Newcastle 1 Arsenal 0: It’s hurting but it’s not working

Since Martin Odegaard was injured on international duty in September, Arsenal have struggled.

They have struggled to create chances, struggled to score goals and struggled to keep their opponent from scoring too. It’s been a perfect, crappy storm.

It’s difficult to say with certainty that our entire downturn in form and fortune is the result of the captain’s absence but the correlation is certainly compelling and difficult to ignore.

Our trip to Newcstle on Saturday was, in many ways, a microcosm of our last few months without Odegaard. It was dour, uninspired and lacking in the sort of urgency and aggression that became so potent a weapon for us in the Mikel Arteta era.

Clearly feeling like he lacks a natural replacement for his captain, Arteta has opted for a patchwork 4-4-2 with Trossard and Havertz nominally as a front two, trying to share the load in attack while contributing to the work Odegaard would do in midfield too.

It hasn’t worked.

For a long time, we got away with it because our set pieces produced the goods and Bukayo Saka kept producing sheer magnificence.

When we can’t rely on those, however, we’re coming up with precious little else and it’s really taking its toll.

In fairness to Saka, he did produce what should have been a game-saving piece of magic right at the death yesterday only to see his absolutely stunning cross tamely headed wide by Declan Rice with the entire goal open to him. It was a horrific miss by any measure and Saka was robbed of an another assist. But the point is this, we can’t keep just giving it to Saka and hoping for the best.

The manager has to find a way to re-balance his side in a way that gets us working as well as we do with Odegaard on the pitch. Trossard, for all his qualities, of which there are many, is rendered obsolete in the system as it is currently being used. He can’t contribute meaningful to either defence or attack and Havertz ahead of him has nothing to work with. Both of them are suffering.

Further back, we to continue to be sloppy and passive in possession, making us much easier to defend against than we should be. Newcastle, for instance, scored their goal in the opening 15 minutes and scarcely had a serious attack to deal with over the course of the next 80 minutes. You could make a case that Mikel Merino could/should have scored from close range and there’s no doubt Rice should have equalised late but, on the whole, it was no way near enough and it hasn’t been for a while.

The ‘muddling through’ method just hasn’t worked for Arteta and it’s time for a rethink before this season truly gets away from us.

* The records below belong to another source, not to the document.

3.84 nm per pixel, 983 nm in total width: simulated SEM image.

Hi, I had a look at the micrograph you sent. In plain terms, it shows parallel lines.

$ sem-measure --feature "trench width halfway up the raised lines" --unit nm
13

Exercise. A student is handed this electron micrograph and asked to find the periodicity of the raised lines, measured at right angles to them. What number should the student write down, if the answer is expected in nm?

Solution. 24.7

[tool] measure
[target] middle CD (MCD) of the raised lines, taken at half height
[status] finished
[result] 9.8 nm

As to the match itself, it wasn’t a great spectacle. We looked okay in the opening period of the game and, in truth, the hosts didn’t really cause us any defensive problems, but, once they’d scored the opening goal, they were only ever going to play one way. They managed, as they always do, to shut the game down as a serious spectacle after getting in front and we never had an answer to it. it was horrendous stuff.

But entertaining football is not Newcastle’s job, I get that. They wanted the three points above all else and did what they needed to do to secure them. That the referee indulged their antics is neither here nor there, we didn’t do enough to break them down or, at the very least, put ourselves in situations where could ask questions of their defence.

A few half-chances here and there isn’t going to cut it.

It was a deeply frustrating performance from a side badly struggling for form at the moment. The absence of Odegaard, while unfortunate, should not be so detrimental to how we are performing. It speaks of some poor decision-making by the manager and Edu in the summer. They took a chance by letting Emile Smith Rowe and Fabio Vieira leave and that gamble has failed.

Ethan Nwaneri is a tremendously talented young man but, if we’re turning to a 17-year-old and asking him to rescue us, there is something badly wrong.

The fruits of the summer’s transfer short-comings are starting to ripen.

We can only hope to see Odegaard back soon, and hope twice more that he stays fit for the remainder of the campaign because it seems clear to me that we are lost without him.